Not long after he became governor of California in 1943, Warren laid down a rule: "I don't want to hear of any of my department heads refusing to hire anyone for reasons of race, color or creed." Among Warren's own appointments was Edwin L. Jefferson, the first Negro ever named to California's Superior Court. To each of the California legislative sessions, from 1945 through 1953, Warren proposed, in one form or another, a state agency to assure fair treatment of all races. The proposal was rejected each time, but Warren personally stuck to the stand he had taken as a candidate for Vice President in 1948: "We must insist upon one law for all men . . . Anything that divides us or limits the opportunities for full American citizenship is injurious to the welfare of all."
Last year Warren volunteered a view on a race problem when residents of an all-white neighborhood of South San Francisco forced a Chinese family to move out (TIME, Feb. 25, 1952). Warren wrote the family: "I am not at all proud of the action of the people in the neighborhood of your new home . . . I agree with you it is just such things that the Communists make much of in their effort to discredit our system."
A Sick Feeling. Earl Warren's own views on the race question do not necessarily indicate that he will vote to ban segregation in the schools. Some lawyers who are against segregation nevertheless maintain that each state should have the right to fix its own educational policies. In weighing such questions of law, Warren can call on wide experience as a prosecutor and administrator, but little background in private law practice, and no previous service on the bench. He was in private practice for just three years after he graduated from law school, and once admitted that court appearances terrified him. Said he: "I'd get on a streetcar, and I'd be so tense I would hope the car would be wrecked on the way to the courthouse."

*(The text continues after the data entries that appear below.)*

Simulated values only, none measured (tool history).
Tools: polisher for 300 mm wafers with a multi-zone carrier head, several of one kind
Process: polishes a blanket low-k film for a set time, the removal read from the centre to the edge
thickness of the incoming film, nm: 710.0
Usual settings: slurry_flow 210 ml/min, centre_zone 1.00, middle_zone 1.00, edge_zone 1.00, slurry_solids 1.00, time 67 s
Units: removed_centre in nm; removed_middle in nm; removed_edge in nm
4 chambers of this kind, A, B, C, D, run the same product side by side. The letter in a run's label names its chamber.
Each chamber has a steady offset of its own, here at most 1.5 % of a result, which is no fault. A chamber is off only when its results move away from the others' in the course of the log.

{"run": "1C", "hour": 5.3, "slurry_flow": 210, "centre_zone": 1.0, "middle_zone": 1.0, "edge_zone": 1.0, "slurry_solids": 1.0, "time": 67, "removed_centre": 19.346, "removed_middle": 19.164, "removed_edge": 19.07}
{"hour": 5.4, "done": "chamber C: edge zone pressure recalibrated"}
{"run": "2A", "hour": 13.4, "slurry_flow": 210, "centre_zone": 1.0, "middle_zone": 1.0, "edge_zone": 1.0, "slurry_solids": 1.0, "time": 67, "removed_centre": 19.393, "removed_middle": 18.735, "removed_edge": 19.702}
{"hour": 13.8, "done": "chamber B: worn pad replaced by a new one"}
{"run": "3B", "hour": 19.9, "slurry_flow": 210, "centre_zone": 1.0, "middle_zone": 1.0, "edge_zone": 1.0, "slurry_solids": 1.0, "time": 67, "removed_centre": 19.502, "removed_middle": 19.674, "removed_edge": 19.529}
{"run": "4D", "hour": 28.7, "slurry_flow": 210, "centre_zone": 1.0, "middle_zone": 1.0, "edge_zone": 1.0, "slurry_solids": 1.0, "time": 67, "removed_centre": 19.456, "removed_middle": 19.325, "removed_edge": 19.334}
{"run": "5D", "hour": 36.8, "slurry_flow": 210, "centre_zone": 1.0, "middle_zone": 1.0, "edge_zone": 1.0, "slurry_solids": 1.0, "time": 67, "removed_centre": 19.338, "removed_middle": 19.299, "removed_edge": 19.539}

Later, as a deputy city attorney for Oakland, deputy and district attorney for Alameda County (Oakland, Berkeley, Alameda) and attorney general of California, he showed no signs of terror in or out of court. He was a relentless prosecutor, convicted an average of 15 murderers a year, chased grafters out of office and into prison. But he drew no particular joy from his victories in criminal cases. Said he: "I never heard a jury bring in a verdict of guilty but that I felt sick at the pit of my stomach."